# Secrets Of The Mathematical Ninja: Adjusting using errors.

Your average ninja (if there is such a thing) doesn’t need to do the swirly-sword manoeuvre. If he wanted, he could just run you through and you’d be dead before you even noticed he was there. But that’s rather rude and unsophisticated, the kind of thing a pirate might do. The true ninja is always striving to be a little bit more intimidating, a little bit more on the ball.

So it is with the mathematical ninja. You don’t need to adjust your answers to account for errors in your estimate, but wouldn’t you rather say “About 19.6” rather than “About 20”?
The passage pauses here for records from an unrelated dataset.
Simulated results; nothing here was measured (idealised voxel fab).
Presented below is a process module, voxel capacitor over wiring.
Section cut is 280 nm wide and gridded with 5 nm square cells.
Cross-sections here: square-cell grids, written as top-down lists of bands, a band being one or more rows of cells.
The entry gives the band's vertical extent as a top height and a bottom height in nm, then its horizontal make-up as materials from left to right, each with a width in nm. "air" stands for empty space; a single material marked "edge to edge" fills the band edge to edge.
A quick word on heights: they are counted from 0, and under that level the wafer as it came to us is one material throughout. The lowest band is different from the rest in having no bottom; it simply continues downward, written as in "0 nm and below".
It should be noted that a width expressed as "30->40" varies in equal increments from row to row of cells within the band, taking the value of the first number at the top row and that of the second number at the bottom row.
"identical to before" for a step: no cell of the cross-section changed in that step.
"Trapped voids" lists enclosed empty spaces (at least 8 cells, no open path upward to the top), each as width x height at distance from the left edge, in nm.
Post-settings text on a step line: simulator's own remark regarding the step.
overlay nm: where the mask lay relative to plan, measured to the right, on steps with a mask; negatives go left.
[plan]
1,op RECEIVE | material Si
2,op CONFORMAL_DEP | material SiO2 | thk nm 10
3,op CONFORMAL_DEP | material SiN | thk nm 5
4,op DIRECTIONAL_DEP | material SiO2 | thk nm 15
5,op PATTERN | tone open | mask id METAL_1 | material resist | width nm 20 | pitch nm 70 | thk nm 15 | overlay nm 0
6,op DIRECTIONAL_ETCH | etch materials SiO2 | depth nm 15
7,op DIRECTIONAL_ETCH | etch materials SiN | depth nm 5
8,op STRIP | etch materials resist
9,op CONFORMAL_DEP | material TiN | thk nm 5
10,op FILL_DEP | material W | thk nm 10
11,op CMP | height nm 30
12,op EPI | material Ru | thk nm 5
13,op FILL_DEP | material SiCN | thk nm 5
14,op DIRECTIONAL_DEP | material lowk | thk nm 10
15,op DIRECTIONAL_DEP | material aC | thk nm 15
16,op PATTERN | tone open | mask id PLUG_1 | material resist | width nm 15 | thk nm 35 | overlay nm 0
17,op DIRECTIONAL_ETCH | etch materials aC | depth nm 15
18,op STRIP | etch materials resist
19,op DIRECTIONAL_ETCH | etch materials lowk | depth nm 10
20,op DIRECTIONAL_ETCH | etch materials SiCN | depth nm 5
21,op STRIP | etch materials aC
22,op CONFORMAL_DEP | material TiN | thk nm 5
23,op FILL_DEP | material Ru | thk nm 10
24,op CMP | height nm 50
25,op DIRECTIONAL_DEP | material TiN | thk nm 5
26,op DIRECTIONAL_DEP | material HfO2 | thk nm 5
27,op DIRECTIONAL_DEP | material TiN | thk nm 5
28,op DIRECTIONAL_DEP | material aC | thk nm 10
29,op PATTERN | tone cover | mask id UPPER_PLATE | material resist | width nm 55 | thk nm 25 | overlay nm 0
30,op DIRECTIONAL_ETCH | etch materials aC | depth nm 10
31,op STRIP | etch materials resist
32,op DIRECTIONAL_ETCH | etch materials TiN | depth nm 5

This technique only works when you’re calculating a power, a root, a multiplication or a division sum - and when the error is fairly small.

Here’s what you do:

- If you’re multiplying two numbers together,
*add*their errors. - If you’re dividing one number by another,
*take away*the bottom error from the top. - If you’re taking a power of a number,
*multiply*the error by the power. - If you’re taking a root of a number,
*divide*the error by the root (e.g., if you’re taking a cube root, divide the error by 3)

(If those laws look suspiciously like the rules for working with powers… well, see if you can figure out why!)

Once you’ve worked out this new error, it’s all plain sailing: you work out the sum using your rough answers and then correct by the combined error at the end!

So, for instance, to work out $\frac{g}{\sqrt{2}}$, you’d work out $10 \div \frac{10}{7}$, which is 7. The errors are (-2%) on top and (-1%) underneath, and you take them away, making (-1%) - so the answer is 1% less than 7, or 6.93. (It’s 6.9296).

If you wanted to work out $\left(\frac{g}{\sqrt{2}}\right)^3$, it would simply be seven cubed less 3%. That’s 343 less 3%, which is about 10 - or 333. The actual answer is 332.76.